Optimize screening with fuzzy search
Updated on 14.11.25
8 minutes to read
Copy link
Overview
SEON's AML tools help KYC and MLRO officers in their fight against fincrime and money laundering through configurable, real-time screening.
- Run quick checks with simple search or use complex search to hone in on the correct person.
- You can also use exact search or fuzzy search and sift through data quickly with SEON’s relevancy score system.
Complex search
Complex search (also known as multi-faceted search) allows you to add several distinct data types to your search queries. For example, you can add a country and date of birth (DOB) to your search term to enhance search results.

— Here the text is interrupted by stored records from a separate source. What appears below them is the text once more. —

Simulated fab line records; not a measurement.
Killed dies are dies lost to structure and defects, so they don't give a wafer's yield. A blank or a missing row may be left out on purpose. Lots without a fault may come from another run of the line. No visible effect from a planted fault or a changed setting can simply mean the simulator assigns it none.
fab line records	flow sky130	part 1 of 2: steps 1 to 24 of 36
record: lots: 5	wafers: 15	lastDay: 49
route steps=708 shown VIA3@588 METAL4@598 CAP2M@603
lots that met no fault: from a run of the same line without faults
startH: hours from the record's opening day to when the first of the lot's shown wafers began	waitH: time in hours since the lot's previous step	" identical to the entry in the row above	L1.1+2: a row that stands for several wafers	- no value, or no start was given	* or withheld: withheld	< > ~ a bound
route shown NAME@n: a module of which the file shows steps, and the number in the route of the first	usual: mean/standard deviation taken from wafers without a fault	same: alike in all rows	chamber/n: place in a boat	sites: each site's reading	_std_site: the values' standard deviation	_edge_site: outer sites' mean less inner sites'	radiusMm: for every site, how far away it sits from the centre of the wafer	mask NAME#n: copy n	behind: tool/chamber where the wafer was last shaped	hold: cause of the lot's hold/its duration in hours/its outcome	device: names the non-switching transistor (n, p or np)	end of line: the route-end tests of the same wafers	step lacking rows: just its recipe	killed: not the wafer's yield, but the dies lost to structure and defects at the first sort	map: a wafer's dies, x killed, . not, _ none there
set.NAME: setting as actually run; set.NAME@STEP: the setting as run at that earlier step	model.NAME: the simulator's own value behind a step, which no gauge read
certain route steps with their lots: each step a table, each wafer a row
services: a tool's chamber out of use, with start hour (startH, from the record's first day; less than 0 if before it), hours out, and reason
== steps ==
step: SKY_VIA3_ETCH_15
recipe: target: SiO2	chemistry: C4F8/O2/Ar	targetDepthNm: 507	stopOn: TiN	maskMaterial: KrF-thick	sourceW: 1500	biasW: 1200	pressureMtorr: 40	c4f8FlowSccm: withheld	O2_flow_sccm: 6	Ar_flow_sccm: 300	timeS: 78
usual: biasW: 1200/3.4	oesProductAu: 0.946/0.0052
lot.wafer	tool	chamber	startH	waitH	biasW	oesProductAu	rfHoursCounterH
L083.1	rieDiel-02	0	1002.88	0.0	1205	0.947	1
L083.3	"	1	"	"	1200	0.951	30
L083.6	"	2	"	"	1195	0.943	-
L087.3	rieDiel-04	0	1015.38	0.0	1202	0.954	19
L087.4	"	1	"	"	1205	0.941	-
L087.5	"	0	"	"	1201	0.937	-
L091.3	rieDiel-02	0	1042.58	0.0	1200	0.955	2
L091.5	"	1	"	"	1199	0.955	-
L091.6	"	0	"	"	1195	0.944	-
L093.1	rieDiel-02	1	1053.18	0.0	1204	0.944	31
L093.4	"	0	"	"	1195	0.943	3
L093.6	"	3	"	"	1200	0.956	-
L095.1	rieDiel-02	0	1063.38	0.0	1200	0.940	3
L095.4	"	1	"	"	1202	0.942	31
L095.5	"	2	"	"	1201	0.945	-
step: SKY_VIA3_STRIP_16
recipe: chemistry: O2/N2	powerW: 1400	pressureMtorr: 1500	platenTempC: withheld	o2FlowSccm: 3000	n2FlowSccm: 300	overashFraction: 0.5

By default, SEON includes all name matches in your search results, regardless of date of birth and country. This ensures sanctioned individuals or criminals aren’t overlooked due to incomplete information in official databases.
How fuzzy search works
Fuzzy search is a search algorithm that uses approximate string matching to find results similar to, but not exactly the same as, your search query. It helps you identify risky customers and users when exact matches fail.
Depending on your settings, fuzzy search will serve results similar to your original search query alongside any exact matches. This can help you catch high-risk individuals who'd otherwise fall through the cracks and save your MLRO officers time and effort.
Working on a global scale, as most online businesses do, you'll quickly encounter names originating from different writing systems. Transliteration – transferring written text between writing systems, for example, from Cyrillic or Arabic script to Latin characters – can quickly become a problem.
The results of transliteration depend on the languages involved. For example, Hungarian, Portuguese and English all have different rules for recoding the letters of other writing systems, while each uses the Latin alphabet. That's how Japan's historic capital becomes Kiotó, Quioto, or Kyoto, respectively. You can probably guess how easily that can cause a problem with names in AML checks.
Then there’s the issue of name variants or slightly different spellings of the same name. For example, the name Igor has a less common spelling, Ygor.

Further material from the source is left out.